BREACH OF RESTRAINING ORDER LAWYER
When a man is accused of gender-based violence, it is common that a restraining order is taken out against him so he cannot come close nor communicate with the victim. Said restraining order can also be ordered by the court as an ancillary measure or injunction.
If the man who has a restraining order against him approaches the victim or communicates with her, he is committing another crime, which has nothing to do with the gender-based violence offence for which he is being investigated or has been found guilty of. It is also important to factor in that it doesn’t matter whether the exchange was amicable or even pleasant, the crime is being committing merely by establishing said communication.
Violation of a restraining order can lead to prison sentences, regardless of whether the man is finally acquitted of the gender-based violence offence he was accused of.
WHAT TO DO IF…
If we have been served with a restraining order, it is essential that we adhere to the terms closely and carefully, as arguing against any violation of the order is very difficult since it is usually easy to obtain evidence of the fact.
If you have come to close to the victim, she will usually have called the police and the police will have found you within the specified distance. The police statement will be definitive proof of a breach. If you have called or sent a message, the call register or messages on the phone can be used as proof.
However, if you have not been accused of breaching a restraining order there are defence strategies that can be employed. Although it is a tough situation, not all is lost.
EXAMPLES OF CASES WHERE RESTRAINING ORDERS ARE BREACHED
The court granted my wife a restraining order against me, and although I couldn’t talk to her I wrote to her to ask how my son was doing. I did not insult nor threaten her, all I wanted was to know if my son was OK. Now I’m being accused of breaching my restraining order.

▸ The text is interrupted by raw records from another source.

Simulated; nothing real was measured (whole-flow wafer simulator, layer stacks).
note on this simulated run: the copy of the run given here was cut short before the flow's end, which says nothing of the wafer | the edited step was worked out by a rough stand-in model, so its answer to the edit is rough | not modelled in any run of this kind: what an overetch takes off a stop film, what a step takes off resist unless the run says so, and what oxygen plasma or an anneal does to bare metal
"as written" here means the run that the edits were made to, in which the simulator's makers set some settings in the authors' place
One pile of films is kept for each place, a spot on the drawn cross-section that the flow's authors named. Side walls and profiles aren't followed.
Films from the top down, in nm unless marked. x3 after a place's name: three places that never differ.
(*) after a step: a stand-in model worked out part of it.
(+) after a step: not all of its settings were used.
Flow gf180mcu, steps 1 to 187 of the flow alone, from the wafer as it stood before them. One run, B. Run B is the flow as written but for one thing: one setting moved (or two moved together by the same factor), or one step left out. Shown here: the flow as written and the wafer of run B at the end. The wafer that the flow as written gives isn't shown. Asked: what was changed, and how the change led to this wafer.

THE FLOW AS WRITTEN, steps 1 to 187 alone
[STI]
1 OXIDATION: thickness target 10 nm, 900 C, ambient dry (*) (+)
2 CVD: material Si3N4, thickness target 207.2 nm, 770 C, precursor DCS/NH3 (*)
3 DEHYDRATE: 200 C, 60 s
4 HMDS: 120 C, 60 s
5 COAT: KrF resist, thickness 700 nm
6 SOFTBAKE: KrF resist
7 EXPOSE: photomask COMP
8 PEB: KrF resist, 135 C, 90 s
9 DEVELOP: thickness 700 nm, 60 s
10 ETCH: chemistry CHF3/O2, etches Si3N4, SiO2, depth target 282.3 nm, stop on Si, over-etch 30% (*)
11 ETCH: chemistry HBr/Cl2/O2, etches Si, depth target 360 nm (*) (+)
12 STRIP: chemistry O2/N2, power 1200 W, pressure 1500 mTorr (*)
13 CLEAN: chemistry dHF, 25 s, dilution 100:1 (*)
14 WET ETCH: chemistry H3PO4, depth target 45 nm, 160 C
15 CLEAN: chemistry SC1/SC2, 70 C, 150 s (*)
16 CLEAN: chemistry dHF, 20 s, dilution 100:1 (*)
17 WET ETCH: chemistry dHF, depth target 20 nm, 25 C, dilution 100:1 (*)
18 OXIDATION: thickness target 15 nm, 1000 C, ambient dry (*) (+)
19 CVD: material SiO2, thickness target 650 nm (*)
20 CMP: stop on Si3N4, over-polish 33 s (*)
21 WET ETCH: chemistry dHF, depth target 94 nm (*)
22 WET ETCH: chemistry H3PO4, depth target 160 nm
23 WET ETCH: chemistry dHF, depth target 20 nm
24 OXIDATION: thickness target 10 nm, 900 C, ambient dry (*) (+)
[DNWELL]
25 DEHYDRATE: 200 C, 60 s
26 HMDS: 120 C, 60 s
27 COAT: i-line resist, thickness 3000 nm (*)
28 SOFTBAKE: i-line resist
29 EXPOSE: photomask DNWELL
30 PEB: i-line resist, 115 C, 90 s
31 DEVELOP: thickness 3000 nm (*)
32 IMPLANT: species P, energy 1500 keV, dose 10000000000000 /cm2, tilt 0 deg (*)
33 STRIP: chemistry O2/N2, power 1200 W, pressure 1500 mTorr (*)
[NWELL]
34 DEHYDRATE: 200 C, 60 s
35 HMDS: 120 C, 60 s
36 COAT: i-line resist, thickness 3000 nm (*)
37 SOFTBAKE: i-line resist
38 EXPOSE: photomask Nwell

My wife turns up at places where she knows I like to go because she knows I have a restraining order and I have to run off to avoid further problems. Last week she accused me, even though I was at the place before her.
I drive to work, and the fastest route is one that passes by her house on the way. The other day she saw me and called the police, even though I did not stop or did anything of the like, I simply drove by. She is now accusing me of breaching my restraining order.